Configuration Reference

This page documents all configuration parameters available in SyNG-BTS.

Available Models

SyNG-BTS supports several deep generative models for data augmentation:

Supported Models

Model Code

Description

VAE1-10

Variational Autoencoder with 1:10 reconstruction/KL loss ratio

VAE1-20

VAE with 1:20 loss ratio

CVAE1-10

Conditional VAE with 1:10 loss ratio

CVAE1-20

Conditional VAE with 1:20 loss ratio

GAN

Generative Adversarial Network

WGANGP

Wasserstein GAN with Gradient Penalty

maf

Masked Autoregressive Flow

Common Parameters

These parameters are shared across all experiment functions (generate, pilot_study, transfer):

Data Parameters

Parameter

Type

Description

data

DataFrame, str, or Path

Input data — a pandas DataFrame, a path to a CSV file, or the name of a bundled dataset (e.g. "SKCMPositive_4").

name

str or None

Short name for output filenames. Derived automatically from data when None.

output_dir

str, Path, or None

If set, save results to this directory. When None (default), no files are written — data stays in memory.

Training Parameters

Parameter

Type

Description

model

str

The generative model to use (e.g. "VAE1-10", "WGANGP", "maf")

batch_frac

float

Batch size as a fraction of training data (default: 0.1)

learning_rate

float

Learning rate for optimizer (default: 0.0005)

epoch

int or None

Number of training epochs. If None, uses early stopping.

early_stop_patience

int or None

Stop if loss does not improve for this many epochs. None disables early stopping (requires epoch to be set).

apply_log

bool

Apply log2(x + 1) preprocessing to data (default: True).

random_seed

int

Random seed for reproducibility (default: 123).

Generation Parameters

Parameter

Type

Description

new_size

int or list[int]

Generation size (default: 500).

  • int: exact total sample count. For grouped data, counts are split by the input group ratio and rounded.

  • list[int]: explicit grouped counts [n_group_0, n_group_1].

group_0 is the first group value encountered in input data; group_1 is the other group.

pilot_size

list[int]

Sample sizes to evaluate (only for pilot_study()).

n_draws

int

Number of replicated random draws per pilot size (default: 5). Used in pilot_study().

Augmentation Parameters

Parameter

Type

Description

off_aug

str or None

Offline augmentation mode: "AE_head", "Gaussian_head", or None (default: None).

AE_head_num

int

Fold multiplier for AE-head augmentation (default: 2).

Gaussian_head_num

int

Fold multiplier for Gaussian-head augmentation (default: 9).

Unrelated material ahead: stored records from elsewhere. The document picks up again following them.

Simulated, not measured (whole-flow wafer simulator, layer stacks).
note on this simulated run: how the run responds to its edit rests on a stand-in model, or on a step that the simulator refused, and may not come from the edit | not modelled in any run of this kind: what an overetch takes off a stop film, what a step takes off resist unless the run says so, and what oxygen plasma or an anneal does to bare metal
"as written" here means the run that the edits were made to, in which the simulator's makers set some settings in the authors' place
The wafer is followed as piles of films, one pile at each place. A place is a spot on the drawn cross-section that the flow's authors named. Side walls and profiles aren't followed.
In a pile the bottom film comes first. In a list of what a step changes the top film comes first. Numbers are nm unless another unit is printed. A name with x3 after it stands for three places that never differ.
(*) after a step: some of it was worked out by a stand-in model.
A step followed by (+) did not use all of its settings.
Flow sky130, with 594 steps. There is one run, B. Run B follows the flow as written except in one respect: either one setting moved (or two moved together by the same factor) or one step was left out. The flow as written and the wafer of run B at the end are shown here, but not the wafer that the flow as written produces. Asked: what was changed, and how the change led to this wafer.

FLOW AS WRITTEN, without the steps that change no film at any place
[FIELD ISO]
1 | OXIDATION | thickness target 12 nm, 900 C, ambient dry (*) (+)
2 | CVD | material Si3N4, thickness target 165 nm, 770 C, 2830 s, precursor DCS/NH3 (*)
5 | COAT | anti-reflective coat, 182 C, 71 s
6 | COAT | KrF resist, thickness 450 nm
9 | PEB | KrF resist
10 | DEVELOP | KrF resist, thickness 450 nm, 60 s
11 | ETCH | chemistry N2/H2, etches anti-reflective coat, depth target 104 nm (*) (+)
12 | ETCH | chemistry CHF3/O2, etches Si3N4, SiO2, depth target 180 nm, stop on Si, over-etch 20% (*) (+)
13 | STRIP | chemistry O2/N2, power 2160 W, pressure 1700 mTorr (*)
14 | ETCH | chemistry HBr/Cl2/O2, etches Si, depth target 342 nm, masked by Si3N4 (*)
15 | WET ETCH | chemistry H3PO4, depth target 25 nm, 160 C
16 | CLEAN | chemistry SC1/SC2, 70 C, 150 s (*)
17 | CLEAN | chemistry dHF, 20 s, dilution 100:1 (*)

Advanced Parameters (generate only)

Parameter

Type

Description

val_ratio

float

Validation split ratio for AE family (default: 0.2).

use_scheduler

bool

Enable learning-rate scheduler for AE family (default: False).

step_size

int

Scheduler step size (default: 10).

gamma

float

Scheduler gamma (default: 0.5).

cap

bool

Cap generated values to observed range (default: False).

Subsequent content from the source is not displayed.